Effective connections and fields associated with shear-free null congruences

TL;DR

This paper investigates a special class of shear-free null congruences linked to Weyl tensor principal null directions, revealing their association with an effective affine connection containing nonmetricity and torsion, and introduces related invariant operators.

Contribution

It introduces a new subclass of shear-free null congruences with unique geometric properties and associates a Maxwell-like field with quantized charges, along with novel invariant differential operators.

Findings

Special shear-free null congruences are parallel with respect to an effective affine connection.

A Maxwell-like field associated with these congruences exhibits self-quantized electric charge.

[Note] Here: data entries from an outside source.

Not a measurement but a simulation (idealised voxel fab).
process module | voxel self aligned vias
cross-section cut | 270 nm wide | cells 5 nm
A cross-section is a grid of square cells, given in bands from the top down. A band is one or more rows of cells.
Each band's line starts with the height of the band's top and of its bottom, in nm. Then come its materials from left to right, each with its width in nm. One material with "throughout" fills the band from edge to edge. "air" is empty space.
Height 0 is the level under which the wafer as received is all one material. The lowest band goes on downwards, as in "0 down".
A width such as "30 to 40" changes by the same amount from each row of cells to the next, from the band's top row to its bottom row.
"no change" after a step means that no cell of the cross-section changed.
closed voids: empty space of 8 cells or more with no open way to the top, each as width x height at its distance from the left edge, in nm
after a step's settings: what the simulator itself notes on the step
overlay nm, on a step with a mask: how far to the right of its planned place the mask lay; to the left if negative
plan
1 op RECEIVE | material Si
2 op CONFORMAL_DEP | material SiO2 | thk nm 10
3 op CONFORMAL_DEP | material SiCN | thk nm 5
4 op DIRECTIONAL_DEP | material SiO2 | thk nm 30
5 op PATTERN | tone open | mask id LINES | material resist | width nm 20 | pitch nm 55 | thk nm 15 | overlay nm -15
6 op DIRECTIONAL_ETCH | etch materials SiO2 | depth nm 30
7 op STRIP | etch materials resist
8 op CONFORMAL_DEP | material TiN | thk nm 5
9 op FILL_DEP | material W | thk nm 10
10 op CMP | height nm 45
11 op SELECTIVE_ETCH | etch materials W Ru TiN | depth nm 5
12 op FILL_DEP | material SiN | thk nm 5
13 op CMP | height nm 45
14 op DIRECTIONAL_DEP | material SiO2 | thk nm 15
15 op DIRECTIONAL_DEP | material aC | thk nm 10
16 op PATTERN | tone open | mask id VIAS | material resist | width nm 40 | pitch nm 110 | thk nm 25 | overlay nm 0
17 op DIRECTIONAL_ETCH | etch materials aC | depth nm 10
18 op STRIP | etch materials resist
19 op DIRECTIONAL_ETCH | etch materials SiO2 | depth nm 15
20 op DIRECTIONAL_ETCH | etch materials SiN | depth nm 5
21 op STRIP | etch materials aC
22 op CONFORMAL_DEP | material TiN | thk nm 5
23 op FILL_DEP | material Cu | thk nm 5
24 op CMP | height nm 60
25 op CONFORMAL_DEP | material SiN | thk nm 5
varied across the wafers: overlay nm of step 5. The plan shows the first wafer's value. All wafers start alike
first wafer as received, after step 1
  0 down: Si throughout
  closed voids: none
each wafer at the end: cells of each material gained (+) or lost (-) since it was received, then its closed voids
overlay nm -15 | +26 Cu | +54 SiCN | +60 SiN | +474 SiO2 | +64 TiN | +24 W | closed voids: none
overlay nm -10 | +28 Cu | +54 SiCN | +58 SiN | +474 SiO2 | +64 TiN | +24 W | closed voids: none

Two invariant operators nullify the principal spinor of these congruences.

Abstract

A special subclass of shear-free null congruences (SFC) is studied, with tangent vector field being a repeated principal null direction of the Weyl tensor. We demonstrate that this field is parallel with respect to an effective affine connection which contains the Weyl nonmetricity and the skew symmetric torsion. On the other hand, a Maxwell-like field can be directly associated with any special SFC, and the electric charge for bounded singularities of this field turns to be ``self-quantized''. Two invariant differential operators are introduced which can be thought of as spinor analogues of the Beltrami operators and both nullify the principal spinor of any special SFC.